Reputation: 23
I can't for the life of me figure out how to accomplish this task with TextPipe.
TASK:
Extract (cut out) this TEXT including the start and end tag and get a file containing only these tags and the text in between.
<div><div class="article">`TEXT`<span id="contentBottomLeft"></span>
I defined a restriction filter with an end and start tag, but what's next? This filter demands a subfilter and I don't understand what exact filter I need to use next and how to customize it. I need to repeat this extraction process for several thousands of HTML files.
Steps specifically for TextPipe will be greatly appreaciated, as I'm not much a of a programmer myself.
Upvotes: 2
Views: 1158
Reputation: 51
This is pretty easy with TextPipe, which BTW is awesome.
Add a perl search and replace pattern filter, with search text of:
<div><div class="article">[^<]*<span id="contentBottomLeft"></span>
Set the replace text to:
$0\r\n
Then, simply check the 'Extract matches' option of the search/replace filter.

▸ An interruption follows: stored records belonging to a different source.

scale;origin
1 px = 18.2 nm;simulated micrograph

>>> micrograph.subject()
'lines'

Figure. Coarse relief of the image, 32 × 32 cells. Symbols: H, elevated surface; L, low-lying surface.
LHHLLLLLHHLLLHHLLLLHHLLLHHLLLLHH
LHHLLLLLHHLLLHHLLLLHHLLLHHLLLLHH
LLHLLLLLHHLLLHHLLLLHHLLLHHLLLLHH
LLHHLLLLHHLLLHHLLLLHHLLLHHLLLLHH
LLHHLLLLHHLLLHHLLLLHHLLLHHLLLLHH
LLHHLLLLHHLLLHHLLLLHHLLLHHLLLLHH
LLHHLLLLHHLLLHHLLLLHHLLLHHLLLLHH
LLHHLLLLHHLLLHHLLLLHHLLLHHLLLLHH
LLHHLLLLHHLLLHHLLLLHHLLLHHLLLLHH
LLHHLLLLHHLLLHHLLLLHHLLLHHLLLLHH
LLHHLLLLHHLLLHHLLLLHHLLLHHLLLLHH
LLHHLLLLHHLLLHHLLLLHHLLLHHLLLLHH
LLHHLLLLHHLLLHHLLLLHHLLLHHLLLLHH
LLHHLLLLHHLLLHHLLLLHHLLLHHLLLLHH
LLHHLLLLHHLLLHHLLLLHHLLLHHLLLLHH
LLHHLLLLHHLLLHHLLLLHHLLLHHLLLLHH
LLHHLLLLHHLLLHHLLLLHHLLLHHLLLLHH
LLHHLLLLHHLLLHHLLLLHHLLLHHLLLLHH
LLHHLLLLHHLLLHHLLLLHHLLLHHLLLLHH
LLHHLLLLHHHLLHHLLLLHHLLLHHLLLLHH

Finally, in the Output Filter, use the 'Single File Output' to your destination filename.
Upvotes: 5
Reputation: 126722
Without any further help from yourself, I can only guess that you want to remove all <div> elements whose first child is another <div> element with a class attribute equal to "article".
After a quick look at the TextPipe documentation it looks like it won't do anything like XPath expressions, but you should experiment with a Restrict to between tags
filter and a Remove All
subfilter.
Bear in mind that it is possible that TextPipe won't do what you want and you may have to look elsewhere for a solution.
Upvotes: 2